Sunday, January 22, 2012

Importance of equals and hashCode method in java

Hi,

   We all know that there are two methods in the "Object" class of java:

    a.  public boolean equals(Object obj) : Determines if the current (this) object and passed object (obj) is same/equal  to each other, more precisely from the business front of view, whether "this" and obj represent same data or NOT even if they both may be two different physical object in the memory.

    b. public int hashCode() : Determines the hash value of the current object to be used for direct access mechanisms like in Set, Map etc.
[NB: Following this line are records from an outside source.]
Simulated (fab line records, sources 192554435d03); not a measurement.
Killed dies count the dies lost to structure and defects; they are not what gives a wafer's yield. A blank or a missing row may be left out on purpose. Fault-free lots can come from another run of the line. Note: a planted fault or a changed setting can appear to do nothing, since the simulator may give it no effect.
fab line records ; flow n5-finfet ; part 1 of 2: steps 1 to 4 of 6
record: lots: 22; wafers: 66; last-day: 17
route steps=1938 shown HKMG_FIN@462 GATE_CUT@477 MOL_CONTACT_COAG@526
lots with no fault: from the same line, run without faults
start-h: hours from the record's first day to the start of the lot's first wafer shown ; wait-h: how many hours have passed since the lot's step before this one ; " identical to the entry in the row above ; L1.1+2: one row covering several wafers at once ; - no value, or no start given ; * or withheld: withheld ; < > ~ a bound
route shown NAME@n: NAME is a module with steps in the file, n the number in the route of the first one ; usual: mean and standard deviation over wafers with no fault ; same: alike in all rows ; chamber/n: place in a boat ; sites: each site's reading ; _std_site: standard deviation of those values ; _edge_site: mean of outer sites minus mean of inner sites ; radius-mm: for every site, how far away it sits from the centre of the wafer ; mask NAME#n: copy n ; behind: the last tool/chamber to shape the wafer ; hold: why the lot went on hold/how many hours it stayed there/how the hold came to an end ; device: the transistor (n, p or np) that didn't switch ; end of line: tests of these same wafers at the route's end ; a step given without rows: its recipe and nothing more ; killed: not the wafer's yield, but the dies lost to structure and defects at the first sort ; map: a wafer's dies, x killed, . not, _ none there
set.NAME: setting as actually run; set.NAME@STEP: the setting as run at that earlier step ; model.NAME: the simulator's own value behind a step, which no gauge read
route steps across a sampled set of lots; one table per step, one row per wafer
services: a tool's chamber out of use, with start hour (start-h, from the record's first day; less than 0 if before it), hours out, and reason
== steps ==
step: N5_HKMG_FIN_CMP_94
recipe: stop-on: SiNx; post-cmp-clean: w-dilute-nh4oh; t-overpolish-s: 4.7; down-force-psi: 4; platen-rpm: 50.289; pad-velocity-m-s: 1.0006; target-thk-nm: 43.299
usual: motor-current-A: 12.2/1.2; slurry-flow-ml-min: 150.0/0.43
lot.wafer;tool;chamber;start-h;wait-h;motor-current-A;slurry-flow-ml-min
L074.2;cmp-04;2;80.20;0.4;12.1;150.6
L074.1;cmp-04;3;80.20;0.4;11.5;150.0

     There are many good explanations on internet which describes how Map and Set operations are performed, but I still see many (even experienced people) miss to understand it. They know when to use Set, Map etc. They also know that data access with this classes are fast, but overlook the reason behind it. Like how data is retrieved fast etc.There are some thumb rules to be followed while overriding both equals and hashCode methods. Please read them here.

        To me, one of the reason why this is happening is that, most people (including me as well) generally end up putting instances of String, Integer, Float, Double etc. in Set or as Key in Map. And all the magic to make sure that access will be fast is already provided by that respective class. How??, No prize to guess those two methods ;) (equals and hashCode).

    But you will start facing issues once started using your custom class to be added in Set or used as Key in the Map. Please continue reading to understand it in details.

 
1. Adding Data in Map:

Lets say we have following code:

HashMap<CustomKey, User> hm = new HasMap<CustomKey, User>();
hm.put(ck1, user1);


What actions are performed by HashMap's Put method internally? Assuming ck1 is NOT NULL

1. It calls hashCode method of ck1 and determines the bucket where it can drop the data (user)

2. If Bucket is empty, its good and simply put the KEY + Data in the bucket.

3. But, it might happen that, there is already some Key in the map (effectively pointing to same bucket) with the same hashCode, in that case:

     a. Apply equals method of current object (ck1) with all Key objects in that bucket until a match is found (ie. equals method returns true) OR all KEY objects in that bucket checked and confirmed to be NOT equal to ck1. This is the reason why people say insertion is slow in Map, Set, as it has to do some computation before really dumping the data.

     b. If a match is found for the KEY (ck1), means he has to replace existing "User" object with User object passed with this method call as parameter. It is  as good as passing the same String valued object as KEY again to the HashMap object with a new value in second parameter of the put function.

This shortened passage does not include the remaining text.